Hungarians demand end to pro-government bias in public media
BUDAPEST, Hungary (AP) — Around 1,500 demonstrators gathered at the headquarters of Hungary’s public media company Friday to protest what they say is biased news coverage and state-sponsored propaganda that favors the country’s populist government.
Demonstrators called for the replacement of the director of public media corporation MTVA and for coverage of a recent wave of major protests and strikes by Hungarian teachers and students. The protests demanding better pay and working conditions for educators have been largely ignored by public media despite some drawing tens of thousands of people.
The protest Friday, dubbed a “blockade of the factory of lies,” was called by independent opposition lawmaker Akos Hadhazy, a former member of the ruling Fidesz party who is known as an anti-corruption crusader.
Speaking at the protest, Hadhazy said Hungary’s government had created a “propaganda machine” that has refused to provide opposition voices airtime while openly advocating the policies of the governing party.
“In a normal country, the public media follow very strict rules to ensure that opposition opinions and government party opinions are presented in the same way and in the same quantity,” Hadhazy said. “As long as this propaganda machine is available to the government, it can do virtually anything.”
Hungary’s government, under the leadership of nationalist Prime Minister Viktor Orban since 2010, has frequently been accused of eroding press freedoms and rolling back democratic checks and balances.
International media watchdog Reporters Without Borders added Orban to its list of “press freedom predators” last year. But he has pointed to the existence of several online news outlets and commercial television stations that are critical of his government as proof that the media in Hungary are “freer and more diverse” than in Western Europe.
At the protest Friday, Sandor Godan, 68, said Hungary’s public media have used the airwaves to create an alternate reality.

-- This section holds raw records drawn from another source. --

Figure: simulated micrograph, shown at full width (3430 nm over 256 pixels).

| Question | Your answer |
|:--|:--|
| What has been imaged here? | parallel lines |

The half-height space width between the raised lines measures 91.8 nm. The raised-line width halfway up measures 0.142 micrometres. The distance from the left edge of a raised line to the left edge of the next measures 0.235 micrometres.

“Well, it’s just unwatchable, it’s as simple as that,” Godan said. “They’re not saying what’s happening in reality, they’re living in a bubble.”
Another demonstrator, Gyorgy Laszlo, said he believed Hungarian elections have been influenced by an over-representation of pro-government voices.
“The fact of the matter is that public media doesn’t operate according to the law. If you read the media law, it should be balanced,” he said. “Hungarian brains have been washed for ten years and they have been washed successfully.”
In September, the European Union’s legislature declared that Hungary had become “a hybrid regime of electoral autocracy” under Orban’s leadership, and that its undermining of the bloc’s democratic values had taken Hungary out of the community of democracies.
Orban’s government faces financial penalties from the EU in the billions of dollars over concerns over corruption and rule-of-law violations.